5. What is the most exciting thing about your field?

We’re stuck in a world of messy, human-created data. Cleaning it and joining it is currently a human-level activity, I strongly suspect that we can make this task machine-powered using some supervised approaches so less human time is spent crafting regular expressions and data transformations. Once we start to automate data cleaning and joining I suspect we’ll see a new explosion in the breadth of data science projects people can tackle.

6. How do you go about framing a data problem – in particular, how do you avoid spending too long, how do you manage expectations etc. How do you know what is good enough? 

To my mind the trick is figuring out a) how good the client’s data is and b) how valuable it could be to their business if put to work. You can justify any project if the value is high enough but first you have to derisk it and you want to do that as quickly and cheaply as possible. With 10 years of gut-feel experience I have some idea about how to do this but it feels more like art than science for the time being. Always design milestones that let you deliver lumps of value, this helps everyone stay confident when you hit the inevitable problems.

7. You spent sometime as a Consultant in Data Analytics. How did you manage cultural challenges, dealing with stakeholders and executives? What advice do you have for new starters about this?
Justify the business value behind your work and make lots of diagrams (stick them on the wall!) so that others can appreciate what you’re doing. Make bits of it easy to understand and explain why it is valuable and people will buy into it. Don’t hide behind your models, instead speak to domain experts and learn about their expertise and use your models to backup and automate their judgement, you’ll want them on your side.
8. You have a cool startup can you comment on how important it is as a CEO to make a company such as that data-driven or data-informed?

My consultancy ( helps companies to exploit their data so we’re entirely data-driven! If a company has figured out that it has a lot of data and it could steal a march on its competitors by exploiting this data, that’s where we step in. A part of the reason I speak internationally is to help companies think about the value in their data based on the projects we’ve worked on previously.

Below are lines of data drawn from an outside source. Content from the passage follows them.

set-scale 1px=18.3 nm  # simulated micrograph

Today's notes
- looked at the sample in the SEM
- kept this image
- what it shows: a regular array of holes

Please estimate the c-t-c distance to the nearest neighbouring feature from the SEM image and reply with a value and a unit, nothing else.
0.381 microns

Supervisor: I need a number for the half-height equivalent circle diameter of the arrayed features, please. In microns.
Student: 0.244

My name is Ian Ozsvald. I’m an Entrepreneurial Geek, 30-late-ish, living in London (after 10 years in Brighton and a year in Latin America).

I take on work in my Artificial Intelligence consultancy (Mor Consulting Ltd.) and I also authorThe Artificial Intelligence Cookbook – learn how to add clever algorithms to your software to make it smarter! One of my mobile products is SocialTies (built with RadicalRobot).

I co-founded in 2005, it is all about tutorial screencasts that teach you programming, see About ShowMeDo for more info.  This was my second company and I’m rather proud to say that it is financially self-sufficient, growing and is full of very useful user-generated (and us-generated) content.  100,000 users and 1TB of data served per month say that we built some very useful indeed. In 5 years ShowMeDo has educated over 3 million people about open source tools.

I’m also co-founder of the £5 Apps Meetup, OpenCoffee Sussex and the BrightonDigital mail list (RIP).

Previously I’ve worked as Senior Programmer at Algorithmix (now Corpora) and the MASA Group, and these jobs came via my MSc in Artificial Intelligence at Sussex University.  See myLinkedIn profile.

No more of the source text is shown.